Reputation: 457
I have a xml like below
<root>
<FIToFICstmrDrctDbt>
<GrpHdr>
<MsgId>A</MsgId>
<CreDtTm>2001-12-17T09:30:47</CreDtTm>
<NbOfTxs>0</NbOfTxs>
<TtlIntrBkSttlmAmt Ccy="EUR">0.0</TtlIntrBkSttlmAmt>
<IntrBkSttlmDt>1967-08-13</IntrBkSttlmDt>
<SttlmInf>
<SttlmMtd>CLRG</SttlmMtd>
<ClrSys>
<Prtry>xx</Prtry>
</ClrSys>
</SttlmInf>
<InstgAgt>
<FinInstnId>
<BIC>AAAAAAAAAAA</BIC>
</FinInstnId>
</InstgAgt>
</GrpHdr>
</FIToFICstmrDrctDbt>
</root>
I need to extract the value of each tag value in separate variables using awk command. how to do it?
Upvotes: 12
Views: 50205
Reputation: 586
The following gawk command uses a record separator regex pattern to match the XML tags. Anything starting with a < followed by at least one non-> and terminated by a > is considered to be a tag. Gawk assigns each RS match into the RT variable. Anything between the tags will be parsed as the record text which gawk assigns to $0.
gawk 'BEGIN { RS="<[^>]+>" } { print RT, $0 }' myfile
Upvotes: 6
Reputation: 67281
below code stores all the tag values in an array!hope this helps. But i still belive this is not an optimal way to do it.
> perl -lne 'if(/>[^<]*</){$_=~m/>([^<]*)</;push(@a,$1)}if(eof){foreach(@a){print $_}}' temp
A
2001-12-17T09:30:47
0
0.0
1967-08-13
CLRG
xx
AAAAAAAAAAA
Upvotes: 0
Reputation: 274720
You can use awk
as shown below, however, this is NOT a robust solution and will fail if the xml is not formatted correctly e.g. if there are multiple elements on the same line.

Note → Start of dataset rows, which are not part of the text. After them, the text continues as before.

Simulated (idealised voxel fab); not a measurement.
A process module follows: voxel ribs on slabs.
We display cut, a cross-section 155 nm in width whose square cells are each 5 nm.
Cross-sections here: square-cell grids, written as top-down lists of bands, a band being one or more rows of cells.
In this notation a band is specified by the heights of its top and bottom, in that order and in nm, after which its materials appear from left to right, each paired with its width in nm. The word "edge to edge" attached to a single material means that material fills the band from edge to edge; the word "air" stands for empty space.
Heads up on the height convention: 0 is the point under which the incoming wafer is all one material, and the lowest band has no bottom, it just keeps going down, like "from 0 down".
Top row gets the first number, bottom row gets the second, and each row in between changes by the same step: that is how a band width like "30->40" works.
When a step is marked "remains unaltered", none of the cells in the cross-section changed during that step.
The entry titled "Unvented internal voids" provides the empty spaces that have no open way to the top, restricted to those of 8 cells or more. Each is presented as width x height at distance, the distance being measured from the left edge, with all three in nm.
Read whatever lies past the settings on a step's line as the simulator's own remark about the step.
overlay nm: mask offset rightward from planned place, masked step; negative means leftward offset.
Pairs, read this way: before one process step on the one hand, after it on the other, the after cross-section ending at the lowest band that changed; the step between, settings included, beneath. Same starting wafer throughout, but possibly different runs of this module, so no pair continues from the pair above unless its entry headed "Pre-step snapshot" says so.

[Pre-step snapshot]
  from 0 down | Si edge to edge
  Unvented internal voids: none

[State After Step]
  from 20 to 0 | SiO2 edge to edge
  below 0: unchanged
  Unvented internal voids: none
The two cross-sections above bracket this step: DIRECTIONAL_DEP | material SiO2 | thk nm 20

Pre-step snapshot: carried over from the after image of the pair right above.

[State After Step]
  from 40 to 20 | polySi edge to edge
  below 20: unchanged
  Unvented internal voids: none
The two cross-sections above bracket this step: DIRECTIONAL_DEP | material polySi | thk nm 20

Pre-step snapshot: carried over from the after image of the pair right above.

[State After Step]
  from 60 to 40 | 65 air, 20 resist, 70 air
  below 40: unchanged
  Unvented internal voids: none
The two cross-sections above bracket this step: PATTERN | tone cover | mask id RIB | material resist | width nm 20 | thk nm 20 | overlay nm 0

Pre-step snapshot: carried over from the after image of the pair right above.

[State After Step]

$ dt=$(awk -F '[<>]' '/IntrBkSttlmDt/{print $3}' file)
$ echo $dt
1967-08-13
I suggest you use a proper xml processing tool, like xmllint
.
$ dt=$(xmllint --shell file <<< "cat //IntrBkSttlmDt/text()" | grep -v "^/ >")
$ echo $dt
1967-08-13
Upvotes: 26